Whit Stillman’s new movie, Love & Friendship, is an adaptation of Jane Austen’s Lady Susan. Mr. Stillman takes this piece of Austen juvenilia, an epistolary novella, and fleshes it out into a screenplay faithful to the spirit of Austen. Not only that, but also he has reworked Austen’s story into a novel of his own, Love & Friendship: In Which Jane Austen’s Lady Susan Vernon Is Entirely Vindicated (Little, Brown and Company, 2016), to accompany the film. Austen’s Lady Susan is included in the back of the volume, as that book’s letters make a magnificent supplement to the main pages.Publishing a novel to complement his film project is not unprecedented for Mr. Stillman. After his third film, The Last Days of Disco (1998), he also published a 339-page version of that story as a novel: The Last Days of Disco, with Cocktails at Petrossian Afterward (Farrar, Straus and Giroux, 2000). You may have trouble tracking down a copy, but the book is certainly worth the effort.
Mr. Stillman also had a novelization of his highly impressive first film, Metropolitan (1990), in the works once upon a time, but that project fell by the wayside when an impatient publisher apparently couldn’t agree with him on a timeline for delivery of the manuscript. To his credit, because of a meticulous attention to detail, Mr. Stillman likes to take his time on his projects, in order to get things just right. But the screenplay to Metropolitan, along with the screenplay to his second film, Barcelona (1994), has nonetheless been published in a nice edition with an introduction by Graham Fuller: Barcelona & Metropolitan: Tales of Two Cities (Faber and Faber, 1994).

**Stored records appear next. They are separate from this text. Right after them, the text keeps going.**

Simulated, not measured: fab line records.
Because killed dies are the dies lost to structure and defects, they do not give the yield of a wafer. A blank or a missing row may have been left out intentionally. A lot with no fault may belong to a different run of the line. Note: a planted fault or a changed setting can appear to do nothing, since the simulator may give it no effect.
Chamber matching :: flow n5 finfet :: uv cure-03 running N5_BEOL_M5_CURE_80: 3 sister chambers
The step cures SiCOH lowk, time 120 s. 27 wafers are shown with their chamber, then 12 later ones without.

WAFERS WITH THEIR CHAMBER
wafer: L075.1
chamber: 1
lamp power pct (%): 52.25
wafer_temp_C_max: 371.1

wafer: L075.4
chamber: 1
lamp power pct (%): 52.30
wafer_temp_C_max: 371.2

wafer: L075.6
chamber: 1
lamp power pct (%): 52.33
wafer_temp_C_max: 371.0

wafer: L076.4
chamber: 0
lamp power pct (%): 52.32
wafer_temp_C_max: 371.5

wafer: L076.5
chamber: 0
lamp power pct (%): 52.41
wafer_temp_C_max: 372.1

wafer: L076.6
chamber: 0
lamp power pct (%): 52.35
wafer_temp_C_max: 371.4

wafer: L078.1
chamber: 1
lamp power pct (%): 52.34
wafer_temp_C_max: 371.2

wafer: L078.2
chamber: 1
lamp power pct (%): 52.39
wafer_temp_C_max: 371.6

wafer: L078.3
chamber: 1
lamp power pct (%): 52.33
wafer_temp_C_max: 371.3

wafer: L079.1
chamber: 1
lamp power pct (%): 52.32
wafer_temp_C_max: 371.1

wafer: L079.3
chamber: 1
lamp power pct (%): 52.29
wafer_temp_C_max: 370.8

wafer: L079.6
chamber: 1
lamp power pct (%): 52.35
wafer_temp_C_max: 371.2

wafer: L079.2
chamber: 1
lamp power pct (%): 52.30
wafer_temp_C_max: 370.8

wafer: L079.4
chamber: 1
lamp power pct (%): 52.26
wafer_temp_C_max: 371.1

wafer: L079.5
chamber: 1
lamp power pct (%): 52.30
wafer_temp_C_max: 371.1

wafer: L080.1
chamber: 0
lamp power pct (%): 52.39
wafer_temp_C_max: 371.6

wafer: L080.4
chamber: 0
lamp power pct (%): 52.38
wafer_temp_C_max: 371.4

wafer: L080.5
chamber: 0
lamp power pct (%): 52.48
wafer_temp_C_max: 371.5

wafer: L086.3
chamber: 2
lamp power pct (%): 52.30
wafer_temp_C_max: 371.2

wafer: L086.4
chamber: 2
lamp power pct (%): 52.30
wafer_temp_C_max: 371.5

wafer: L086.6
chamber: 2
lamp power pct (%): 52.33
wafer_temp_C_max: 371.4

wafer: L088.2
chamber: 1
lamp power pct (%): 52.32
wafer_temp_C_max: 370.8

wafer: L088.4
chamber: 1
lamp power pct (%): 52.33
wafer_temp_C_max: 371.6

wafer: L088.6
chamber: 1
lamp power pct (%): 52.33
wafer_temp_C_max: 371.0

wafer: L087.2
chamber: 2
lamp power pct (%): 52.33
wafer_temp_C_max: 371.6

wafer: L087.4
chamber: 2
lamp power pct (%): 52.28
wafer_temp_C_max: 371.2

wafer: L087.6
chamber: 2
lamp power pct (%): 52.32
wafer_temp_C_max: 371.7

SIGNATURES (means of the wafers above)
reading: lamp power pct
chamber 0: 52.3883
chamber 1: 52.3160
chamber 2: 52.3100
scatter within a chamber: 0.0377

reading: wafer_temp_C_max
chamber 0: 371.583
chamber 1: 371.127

Stillman aficionados will also want to add the fine collection of essays edited by Mark Henrie to their collection of books, Doomed Bourgeois in Love: Essays on the Films of Whit Stillman (ISI Books, 2001). There is an essay in that volume by George Sim Johnston, “Whit Stillman, Novelist,” and the designation seems apt for a director whose refined literary sensibilities always shape the way he tells a story on screen.
With his return to Jane Austen, who seemed overtly to be a main inspiration for Metropolitan, since mentions and sightings of her books play a highly significant role in that movie’s plot, Mr. Stillman’s efforts in Love & Friendship, to finish a project that Austen started, result in his most explicit and refined literary contemplation to date.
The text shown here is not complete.